In the last minutes of my 42-hour journey from Montana, I was drifting in and out of sleep and aggressively squinting because the lights were turned on when we started descending. After deboarding the plane at 5:40 am, all the passengers squished onto a bus that took us to the main airport building. Per SRAS’s very clear and helpful instructions, I presented my passport, E-visa copy, and London School invitation letter to an unsmiling guard who gave me a stamp and didn’t even as much wave me forward.
If anyone knows Nicole who works for Alaska Airlines in Seattle, please give her my utmost thanks and admiration. I had a horrible feeling that the universe was going to play a sick joke on me by my luggage potentially facing complications on the extended route I sent them through, but when I saw that both suitcases were on the conveyor belt, my heart soared.
I received an email the previous day from a London School coordinator in which contact information of the representative meeting me at the airport was shared. Sure enough, Syimyk was holding a very nice sign that displayed my full name and organizational affiliation. He wrangled my heavy bags despite my repeated offers to take one on myself and snapped a picture of my passport entry stamp to (I assume) confirm with someone in charge. He hailed a taxi for us and we were off.

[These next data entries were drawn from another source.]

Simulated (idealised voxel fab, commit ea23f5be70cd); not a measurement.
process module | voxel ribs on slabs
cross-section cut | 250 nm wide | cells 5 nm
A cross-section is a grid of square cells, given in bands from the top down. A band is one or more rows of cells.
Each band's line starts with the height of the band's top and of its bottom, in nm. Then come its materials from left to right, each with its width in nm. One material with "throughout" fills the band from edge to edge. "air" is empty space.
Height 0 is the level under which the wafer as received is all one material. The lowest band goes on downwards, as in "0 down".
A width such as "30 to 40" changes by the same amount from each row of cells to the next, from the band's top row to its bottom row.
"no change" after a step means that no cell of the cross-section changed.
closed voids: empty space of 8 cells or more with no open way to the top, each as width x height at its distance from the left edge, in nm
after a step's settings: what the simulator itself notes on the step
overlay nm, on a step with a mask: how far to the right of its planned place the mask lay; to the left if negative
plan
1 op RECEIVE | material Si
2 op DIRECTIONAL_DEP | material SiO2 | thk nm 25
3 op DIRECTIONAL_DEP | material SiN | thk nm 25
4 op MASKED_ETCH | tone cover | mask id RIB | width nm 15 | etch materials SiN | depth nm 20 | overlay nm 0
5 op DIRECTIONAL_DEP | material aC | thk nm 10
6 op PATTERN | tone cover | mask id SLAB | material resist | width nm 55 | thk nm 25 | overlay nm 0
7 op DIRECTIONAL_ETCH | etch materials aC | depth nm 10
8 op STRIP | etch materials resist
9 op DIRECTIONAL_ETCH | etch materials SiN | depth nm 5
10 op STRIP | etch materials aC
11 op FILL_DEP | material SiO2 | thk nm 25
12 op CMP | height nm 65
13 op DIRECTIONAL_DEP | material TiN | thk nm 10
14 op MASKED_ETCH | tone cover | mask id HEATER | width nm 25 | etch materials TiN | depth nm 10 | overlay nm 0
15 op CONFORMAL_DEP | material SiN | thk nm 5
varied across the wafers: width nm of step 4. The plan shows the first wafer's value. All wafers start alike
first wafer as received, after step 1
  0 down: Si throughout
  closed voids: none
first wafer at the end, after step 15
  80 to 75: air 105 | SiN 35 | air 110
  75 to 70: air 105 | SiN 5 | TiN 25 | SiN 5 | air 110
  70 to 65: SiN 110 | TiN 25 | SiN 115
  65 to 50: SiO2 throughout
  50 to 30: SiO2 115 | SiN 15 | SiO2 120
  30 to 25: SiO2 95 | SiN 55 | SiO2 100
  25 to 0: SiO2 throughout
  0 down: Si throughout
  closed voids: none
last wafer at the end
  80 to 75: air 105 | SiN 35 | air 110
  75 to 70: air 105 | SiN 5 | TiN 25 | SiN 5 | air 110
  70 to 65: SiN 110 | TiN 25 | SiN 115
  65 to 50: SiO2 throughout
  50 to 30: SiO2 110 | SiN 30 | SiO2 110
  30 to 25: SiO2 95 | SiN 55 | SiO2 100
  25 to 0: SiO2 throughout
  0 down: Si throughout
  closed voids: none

I was nervous about arriving so early in the morning but I stepped into crisp and cool morning air while it was still becoming light. Tall trees lined the highway but there were a few breaks through which you could see enormous mountains looming directly ahead. In the violet gray morning light, I hardly could distinguish the mountains from the clouds. The taxi driver turned up a song founded on a horrible synth beat and repetition of the words “Batshit Crazy”; it cut to a commercial after 3 torturous minutes and I was struck by what I heard. I studied abroad in Austria a few years ago and knew zero German when I touched down. I remember my host dad telling me that even though the radio ads we heard on the drive from the airport meant nothing to me at the moment, I would be able to completely understand by the time I left. He turned out to be right, and I would like to see it through again with the Russian language.
I checked out the gift bag that Syimyk gave me that morning, courtesy of the London School. Inside was a local phone (a Nokia!), cookies, a water bottle, and a roll of toilet paper (which still hasn’t been explained further). The program coordinator, Kunduz, was waiting for us in the London School lobby. I received my semester class schedule the day prior, so knew what to expect for class and break times. She showed me the school canteen, library and computer lab, as well as the outside of the dorms. We did a quick city tour as well, just down the street from the school is the Vefa center mall where one can add money to a local phone. We went to a currency exchange and a safe ATM near the school as well.
We had orientation the Wednesday of our first week of class. It was mostly about cultural differences and what to expect from living with host families. Academic expectations were also explained, such as when our tests are assigned and what percentages of our final grades are based on, etc. The London School coordinators and manager did this section, and then SRAS student coordinator Molly Wise gave us a presentation about what’s going on in the city and shared resources with us for finding and using services.
We received our special class schedules a day after we arrived. The schedule is for each day for the entire semester, so I could see when our excursions and trips are planned as well. In the Central Asian studies program, students take intensive Russian, which is split into three class sections that are 80 minutes each Mondays, Tuesdays, and Thursdays: reading, grammar, and communication. Additionally, we take Understanding Central Asia and the New Great Game, both taught in English three afternoons out of the week.
Wednesdays we don’t have classes, but there are often lectures, cooking or crafting lessons, and peer tutoring scheduled. Fridays, we start later and only have one Russian class (communication) and then an end-of-the-week test we complete online. Typically, one lesson is completed each day in Russian classes and there are homework quizzes that correspond to the lessons that should be completed each night.
We all were given an online placement test that was taken a few weeks before we arrived in Bishkek. Based on my own experience and after talking to the other students, it was concluded that nobody did well on the exam because it was timed (10 minutes!) and the questions and answers were incredibly arbitrary. On our first day of classes, however, we did an oral exam that made a difference in our placement and many of us were actually moved up a level on the second day because the online placement test scores reflected our Russian abilities quite poorly.
Russian classes are one-on-one, which is a little nerve-wracking. I’m often put on the spot and the instruction is based online, so there isn’t much writing, which is how I’m accustomed to learning Russian from my university classes at home. It’s very conversational, which is obviously really helpful because that’s where my Russian skills lack. But it’s a little uncomfortable because my brain is working so hard to do everything verbally without taking the time to copy new words down to refer back to when they come up again. I think it will take time getting used to, but luckily students have online access to the same lesson pages we use in class, so I’ve been looking ahead to identify unknown words and constructions to write down and familiarize myself with before class.
Last weekend, the school organized a trip for the SRAS students to visit Lake Issyk Kul. We went horseback riding, saw an eagle show, went on a few hikes, and swam in the lake. It was a ton of fun, and now we’re finishing our second week of classes and settling in well.